The company chosen by Italy’s government to take over the country’s largest oil refinery from its Russian owner has links to mining executive Beny Steinmetz, who was convicted of corruption.
The ties between the Franco-Israeli billionaire and GOI Energy, which bought the Sicilian refinery from Lukoil this year with support from the commodity trader Trafigura, raise questions over the sale and ownership of an asset Rome deems strategic.
Steinmetz, who was convicted of corruption in Switzerland and Romania, travelled to Rome and Milan in November and December 2022 to discuss a €1.5bn bid for the refinery with lawyers and advisers, according to four people with knowledge of the meetings.

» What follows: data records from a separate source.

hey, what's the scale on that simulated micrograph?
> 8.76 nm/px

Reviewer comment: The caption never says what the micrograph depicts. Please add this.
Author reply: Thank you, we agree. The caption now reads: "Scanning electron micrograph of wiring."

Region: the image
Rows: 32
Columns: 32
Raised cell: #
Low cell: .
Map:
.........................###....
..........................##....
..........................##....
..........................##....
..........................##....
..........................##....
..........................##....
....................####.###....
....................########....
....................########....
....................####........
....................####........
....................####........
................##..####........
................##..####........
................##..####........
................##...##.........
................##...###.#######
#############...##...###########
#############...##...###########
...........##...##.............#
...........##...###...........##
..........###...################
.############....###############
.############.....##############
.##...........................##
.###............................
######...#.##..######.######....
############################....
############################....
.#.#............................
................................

Steinmetz was accompanied by Alexia Bakoyannis on these trips, according to three of the people. She is the niece of Greek prime minister Kyriakos Mitsotakis and owns shares in Cyprus-based GOI Energy, of which she was also briefly a board member, according to company records.
A Steinmetz family foundation is also an investor in Argus New Energy Fund, the largest shareholder in GOI Energy, according to classified documents used by the Italian government to approve the transaction.
Another link is the chief executive of GOI Energy, Michael Bobrov, who holds a stake in the Cyprus company and is also a shareholder in a refinery owned by sons-in-law of Steinmetz in Israel.
The forced sale of the Sicilian plant, which accounts for a fifth of Italy’s refining capacity, took place as the EU was preparing to ban imports of Russian seaborne and petroleum products in December last year. Rome exercised its golden powers, which give it the right to veto deals or impose requirements over the purchase of strategic assets.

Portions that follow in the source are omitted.